Akerna Announces Results of Annual Meeting of Stockholders
DENVER – Akerna Corp. (Nasdaq: KERN) announced today the results of its reconvened 2022 annual meeting of stockholders held Wednesday, May 25, 2022 at 9 a.m. Mountain Time with respect to all proposals described in Akerna’s definitive proxy statement filed with the U.S. Securities and Exchange Commission on April 19, 2022.
A total of 23,353,671 shares of common stock of the Company were represented at the Annual Meeting being approximately 67% of the outstanding voting securities of the Company as of the record date for the Annual Meeting on March 31, 2022 and representing a quorum for the conduct of business at the Annual Meeting.
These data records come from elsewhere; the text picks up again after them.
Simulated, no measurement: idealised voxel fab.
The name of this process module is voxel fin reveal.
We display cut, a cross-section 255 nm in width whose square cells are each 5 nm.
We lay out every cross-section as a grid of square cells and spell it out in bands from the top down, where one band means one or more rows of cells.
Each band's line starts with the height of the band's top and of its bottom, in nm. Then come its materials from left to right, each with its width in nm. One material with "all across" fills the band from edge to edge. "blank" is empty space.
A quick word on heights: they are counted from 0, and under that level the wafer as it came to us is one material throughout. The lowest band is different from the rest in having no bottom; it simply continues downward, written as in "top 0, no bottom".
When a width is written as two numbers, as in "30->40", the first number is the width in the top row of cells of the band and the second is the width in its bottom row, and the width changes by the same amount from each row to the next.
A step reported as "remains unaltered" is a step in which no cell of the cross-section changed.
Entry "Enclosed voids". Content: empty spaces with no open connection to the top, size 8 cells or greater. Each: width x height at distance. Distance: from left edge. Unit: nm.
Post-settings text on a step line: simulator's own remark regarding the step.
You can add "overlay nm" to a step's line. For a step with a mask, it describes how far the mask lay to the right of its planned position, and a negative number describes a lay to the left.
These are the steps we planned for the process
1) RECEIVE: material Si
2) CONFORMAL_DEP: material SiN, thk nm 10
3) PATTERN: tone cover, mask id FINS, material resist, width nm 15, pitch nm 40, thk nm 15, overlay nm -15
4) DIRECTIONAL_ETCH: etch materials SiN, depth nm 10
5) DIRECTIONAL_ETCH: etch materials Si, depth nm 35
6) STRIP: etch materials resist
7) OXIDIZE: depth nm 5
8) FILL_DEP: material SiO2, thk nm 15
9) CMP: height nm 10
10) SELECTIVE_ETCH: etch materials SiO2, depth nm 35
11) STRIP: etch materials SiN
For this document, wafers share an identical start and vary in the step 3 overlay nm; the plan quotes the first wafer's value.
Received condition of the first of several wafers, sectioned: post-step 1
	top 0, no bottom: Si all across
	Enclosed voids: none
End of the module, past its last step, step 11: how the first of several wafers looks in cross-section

At the Annual Meeting, each director nominee was elected to serve as a director of the Company. Further, the Stockholders approved each of the following matters before the Stockholders:
(i) | the ratification of the appointment of Marcum LLP as the Company’s independent auditors for the fiscal year ending December 31, 2022; | |
(ii) | approval, for purposes of complying with Section 5635(d) of the Listing Rules (the “Nasdaq Listing Rules”) of the Nasdaq Stock Market LLC (“Nasdaq”), of the issuance of shares of the Company’s common stock underlying senior secured convertible notes in an amount that may be equal to or exceed 20% of our common stock outstanding immediately prior to the issuance of such senior secured convertible notes; | |
(iii) | approval, for the purposes of complying with Section 5635(a) of the Nasdaq Listing Rules, of the issuance of shares of our common stock payable as the earn-out payment pursuant to the Stock Purchase Agreement between the Company and The Nav People, Inc., dba 365 Cannabis (the “365 SPA”) in an amount to be equal to or exceed 20% of our common stock outstanding immediately prior to entry into the 365 SPA; | |
(iv) | approval to amend the Company’s Amended and Restated Certificate of Incorporation to increase the number of authorized shares of common stock from 75,000,000 to 150,000,000; and | |
(v) | approval of an amendment to the Company’s 2019 Long Term Incentive Plan (the “Incentive Plan”) to increase the number of shares of common stock reserved for issuance under the Incentive Plan by 2,934,962 shares, resulting in an aggregate of 4,500,000 shares of common stock reserved for issuance under the Incentive Plan. | |
Forward-Looking Statements
Certain statements made in this report are “forward-looking statements” within the meaning of the “safe harbor” provisions of the United States Private Securities Litigation Reform Act of 1995. When used in this press release, the words “estimates,” “projected,” “expects,” “anticipates,” “forecasts,” “plans,” “intends,” “believes,” “seeks,” “may,” “will,” “should,” “future,” “propose” and variations of these words or similar expressions (or the negative versions of such words or expressions) are intended to identify forward-looking statements. Such forward-looking statements include but are not limited to statements regarding the potential issuance of shares upon conversion of the convertible notes or in settlement of the 365 SPA obligations and any statement regarding the future operating results of the Company. These forward-looking statements are not guarantees of future performance, conditions or results, and involve a number of significant known and unknown risks, uncertainties, assumptions, and other important factors, many of which are outside Akerna’s control, that could cause actual results or outcomes to differ materially from those discussed in the forward-looking statements. Important factors, among others that may affect actual results or outcomes, include risks and uncertainties disclosed from time to time in Akerna’s filings with the U.S. Securities and Exchange Commission, including those under the heading “Risk Factors” in the Company’s latest annual report on Form 10-K filed on March 31, 2022 and in its subsequent reports. You are cautioned not to place undue reliance on forward-looking statements. All information herein speaks only as of the date hereof, in the case of information about Akerna, or the date of such information, in the case of information from persons other than Akerna. Akerna undertakes no duty to update or revise the information contained herein.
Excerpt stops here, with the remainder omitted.